Uber for leftovers: This app aims to eliminate DNC food waste in Philly

When Pope Francis came to town and disrupted the city’s normal flow, restaurants all over were stuck with tons of uneaten food. Not this time.

Sunday Breakfast Rescue Mission

When Pope Francis came to town and disrupted the city’s normal flow, restaurants all over Philly were stuck holding tons of uneaten food. Many didn’t know what to do with it — they didn’t want it to go to waste, but also didn’t have room to keep it fresh and edible. Thanks to a last-minute flurry of phone calls, texts and emails, several spots were able to connect with hunger relief organizations. But it wasn’t easy.
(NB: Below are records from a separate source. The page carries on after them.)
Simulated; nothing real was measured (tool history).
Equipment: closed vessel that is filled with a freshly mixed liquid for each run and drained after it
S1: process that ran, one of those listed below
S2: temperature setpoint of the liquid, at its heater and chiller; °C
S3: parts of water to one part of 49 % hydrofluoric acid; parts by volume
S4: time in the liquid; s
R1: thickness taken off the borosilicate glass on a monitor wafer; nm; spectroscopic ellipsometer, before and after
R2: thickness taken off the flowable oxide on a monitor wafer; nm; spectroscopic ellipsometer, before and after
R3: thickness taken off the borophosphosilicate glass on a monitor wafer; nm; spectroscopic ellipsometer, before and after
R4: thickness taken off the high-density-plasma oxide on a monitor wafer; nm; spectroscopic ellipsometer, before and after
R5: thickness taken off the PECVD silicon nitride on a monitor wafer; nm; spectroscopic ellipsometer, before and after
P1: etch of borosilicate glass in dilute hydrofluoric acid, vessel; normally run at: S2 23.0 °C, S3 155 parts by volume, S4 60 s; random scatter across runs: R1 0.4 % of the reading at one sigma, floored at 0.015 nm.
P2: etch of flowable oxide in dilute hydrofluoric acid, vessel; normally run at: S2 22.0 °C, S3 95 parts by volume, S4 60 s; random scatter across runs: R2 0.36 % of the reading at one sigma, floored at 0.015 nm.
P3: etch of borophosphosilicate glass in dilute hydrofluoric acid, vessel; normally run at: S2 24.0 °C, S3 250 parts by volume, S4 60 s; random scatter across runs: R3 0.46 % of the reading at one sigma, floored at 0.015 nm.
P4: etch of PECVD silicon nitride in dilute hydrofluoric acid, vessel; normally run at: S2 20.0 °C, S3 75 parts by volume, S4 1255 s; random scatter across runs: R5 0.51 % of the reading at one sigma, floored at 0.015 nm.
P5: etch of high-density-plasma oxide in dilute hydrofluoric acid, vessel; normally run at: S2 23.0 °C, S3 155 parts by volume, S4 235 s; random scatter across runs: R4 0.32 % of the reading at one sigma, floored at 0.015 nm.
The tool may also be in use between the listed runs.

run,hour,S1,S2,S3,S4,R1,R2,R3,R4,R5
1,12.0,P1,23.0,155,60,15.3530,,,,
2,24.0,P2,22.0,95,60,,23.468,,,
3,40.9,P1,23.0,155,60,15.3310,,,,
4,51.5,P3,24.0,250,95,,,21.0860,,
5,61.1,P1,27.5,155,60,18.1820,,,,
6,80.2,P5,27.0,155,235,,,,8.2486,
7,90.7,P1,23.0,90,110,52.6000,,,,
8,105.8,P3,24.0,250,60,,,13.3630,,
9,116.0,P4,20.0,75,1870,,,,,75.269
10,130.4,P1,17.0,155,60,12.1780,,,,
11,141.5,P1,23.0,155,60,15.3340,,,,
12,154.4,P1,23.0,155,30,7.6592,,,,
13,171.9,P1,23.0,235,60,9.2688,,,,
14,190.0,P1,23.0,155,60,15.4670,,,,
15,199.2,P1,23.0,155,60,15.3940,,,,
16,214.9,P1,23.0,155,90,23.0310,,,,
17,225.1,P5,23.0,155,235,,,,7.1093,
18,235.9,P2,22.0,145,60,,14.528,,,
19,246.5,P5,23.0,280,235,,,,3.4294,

This time around, distributing leftover food should be a snap: There’s an app for that.

In advance of the Democratic National Convention and the parties and events it will bring, local nonprofit Operation Food Rescue has launched Food Connect. It’s available for iPhone or Android, and there’s also a website.

How it works:

  • Download the app (it’s free) and tap a big button that says “I have food”
  • Enter your address (or let your phone geolocate you)
  • Choose an appropriately sized vehicle for pickup (car, SUV, truck)
  • Enter your contact info and select a pickup time and date — a range of “after this time and before this time”
  • Note your access code and hit “submit”

That’s it! All donations to “DNC Operation Food Rescue” are tax-deductible.

Guidelines for what kinds of food are accepted are available on the Food Connect website, and include:

  • Food that has not been on the serving line
  • Prepared hot food that has been stored above 135 degrees
  • Cold food that has been stored below 41 degrees
  • Whole uncut, and unpeeled fruits and vegetables
  • Unopened packaged/canned/boxed food
  • Commercially bottled/canned beverages

Do not send:

  • Food that has been previously served
  • Products containing alcohol
  • Food that does not meet food safety standards

Of note, restaurant liability is not an issue when it comes to donations. In 1996, President Clinton signed into law the Bill Emerson Good Samaritan Food Donation Act, which established that donors of “apparently wholesome food” could not be held liable if the people who ate it became sick.

Food waste isn’t just an issue during big events like the DNC, of course. An estimated 70 billion pounds of food wasted in America each year. And in Philadelphia, one in four people are food insecure, which is almost twice the national average. On the Food Connect website, Philly restaurants can sign up to be regular donors and receive notifications when food is in need. Food pantries, food banks and community shelters can similarly sign up to be a listed recipient. Also online, anyone can apply to be a driver — a key part of this whole system.

Food Connect was created in partnership with most of the major anti-hunger organizations in Philadelphia, including Philabundance, the Mayor’s Office of Community Empowerment and Opportunity, the Greater Philadelphia Coalition Against Hunger, the Philadelphia Food Policy Advisory Council and SHARE Food Program.